A reader asked:
I’m thinking about an IVA. I’ve got 8k of credit card debt and overdrafts but I owe a lot of income tax and VAT. Probably a lot over 20k but I haven’t filled out any tax returns for years. Do I have to get the exact tax owed when applying for an IVA? I don’t think I can cope with all that.
I was self employed but I now have a job, not well paid. I’m now living with my parents and don’t even own a car, so should I just go bankrupt instead?
Would an IVA be approved?
An IVA firm will want the debts listed on the proposal to be as accurate as possible. That applies to all debts, but there are some important extra points when HMRC is a creditor
Before an IVA starts, it has to be approved by 75% of your creditors by value who vote on the IVA. If you think of all your creditors having one vote for every pound you owe them, then three-quarters of the votes cast have to be to accept your IVA proposal.

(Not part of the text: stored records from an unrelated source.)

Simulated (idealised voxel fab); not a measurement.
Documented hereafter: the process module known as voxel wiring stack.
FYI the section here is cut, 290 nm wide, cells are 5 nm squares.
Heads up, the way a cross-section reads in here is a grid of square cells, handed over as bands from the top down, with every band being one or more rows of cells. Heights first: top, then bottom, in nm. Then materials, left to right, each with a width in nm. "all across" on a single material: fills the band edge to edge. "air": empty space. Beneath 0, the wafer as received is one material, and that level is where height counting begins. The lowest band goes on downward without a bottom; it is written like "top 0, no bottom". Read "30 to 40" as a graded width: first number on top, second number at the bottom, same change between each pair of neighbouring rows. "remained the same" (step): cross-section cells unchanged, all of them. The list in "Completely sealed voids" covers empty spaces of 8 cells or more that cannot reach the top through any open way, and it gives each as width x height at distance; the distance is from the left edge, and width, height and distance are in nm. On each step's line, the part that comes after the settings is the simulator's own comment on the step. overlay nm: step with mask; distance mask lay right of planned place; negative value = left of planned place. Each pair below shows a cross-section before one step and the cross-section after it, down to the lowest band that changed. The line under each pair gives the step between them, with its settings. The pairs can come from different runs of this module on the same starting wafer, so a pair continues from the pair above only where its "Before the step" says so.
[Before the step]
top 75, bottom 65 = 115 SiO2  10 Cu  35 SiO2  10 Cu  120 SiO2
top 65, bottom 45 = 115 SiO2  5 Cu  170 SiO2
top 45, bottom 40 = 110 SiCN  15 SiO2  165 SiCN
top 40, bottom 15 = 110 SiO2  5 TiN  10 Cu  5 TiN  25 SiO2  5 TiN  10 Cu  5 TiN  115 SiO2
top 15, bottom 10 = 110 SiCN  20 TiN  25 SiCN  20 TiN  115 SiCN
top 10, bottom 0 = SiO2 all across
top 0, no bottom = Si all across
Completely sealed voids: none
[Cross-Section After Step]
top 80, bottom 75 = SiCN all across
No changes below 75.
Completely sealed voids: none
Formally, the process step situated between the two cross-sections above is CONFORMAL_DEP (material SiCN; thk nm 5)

Because the reader owes so much to HMRC, they may well have a veto on his IVA proposal. HMRC is very likely to vote against any IVA proposal if there are any outstanding returns. So if the reader wants an IVA he has to submit his previous years’ tax returns beforehand.
Even if the tax returns are up to date so the figures in the IVA proposal are accurate, HMRC may still vote against it. An IVA firm should be able to say from their experience if HMRC is likely to accept the amount being offered. Sometimes HMRC will insist on the IVA being extended to six years, not five.
If HMRC is likely to object the reader may decide it’s not worth taking months to get his tax affairs in order only for the IVA to be rejected. It may be better (simpler, quicker) to go for bankruptcy.
Do the missing tax returns matter in bankruptcy?
If the reader decides to go for bankruptcy, then the bankruptcy application can go in without accurate numbers – this won’t stop the bankruptcy being approved. Even if a debt is missed off a bankruptcy application, it is still included in the bankruptcy.
The only problem for bankruptcy is that the Official Receiver may decide that the reader should get a Bankruptcy Restriction Order (BROs) because he has neglected his business, causing his tax debts to increase. This following type of wording is quite common on BROs:
Mr X failed to submit self assessment income tax returns on time between [date] and [date]. No payments were made by Mr X in respect of self assessment. HMRC are Mr X’s principal creditor and have submitted a claim in the bankruptcy of £n, which has materially contributed to his insolvency.
If the reader completed his tax returns before going bankrupt, that may reduce the likelihood of a BRO, but it would still be a possibility as the returns were late and he still wouldn’t have made any payments to them.
As the reader is not now self-employed, he may not care about a BRO because it will make little difference to him, see the restrictions involved in a BRO for details. A BRO will not increase the time he has to make monthly payments if he is one of the few people that has to pay an IPA (only 17.5% people did in 2017).
So IVA or bankruptcy?
Nothing the reader said suggests that an IVA is a better idea, but it’s always worth discussing the decision to go bankrupt in detail with an expert. For people with tax debts from self-employment, a good choice is to talk to Business Debtline to look at the possible options.
What if your business was still going?
If you want to carry on with your business, your situation would be very different from the reader’s case This can change the decision between an IVA and bankruptcy, depending on things like whether your business may need any credit.
Here you have to get those back tax returns done and start keeping on top of the accounts from here on, whatever you decide to do about the debts. LITRG has some good pages on tax for the self-employed.
Of course the business has to be profitable when you are paying the correct taxes… If you are collecting VAT from your customers but not paying it to HMRC, it may look at first sight as though your business is doing well but it isn’t.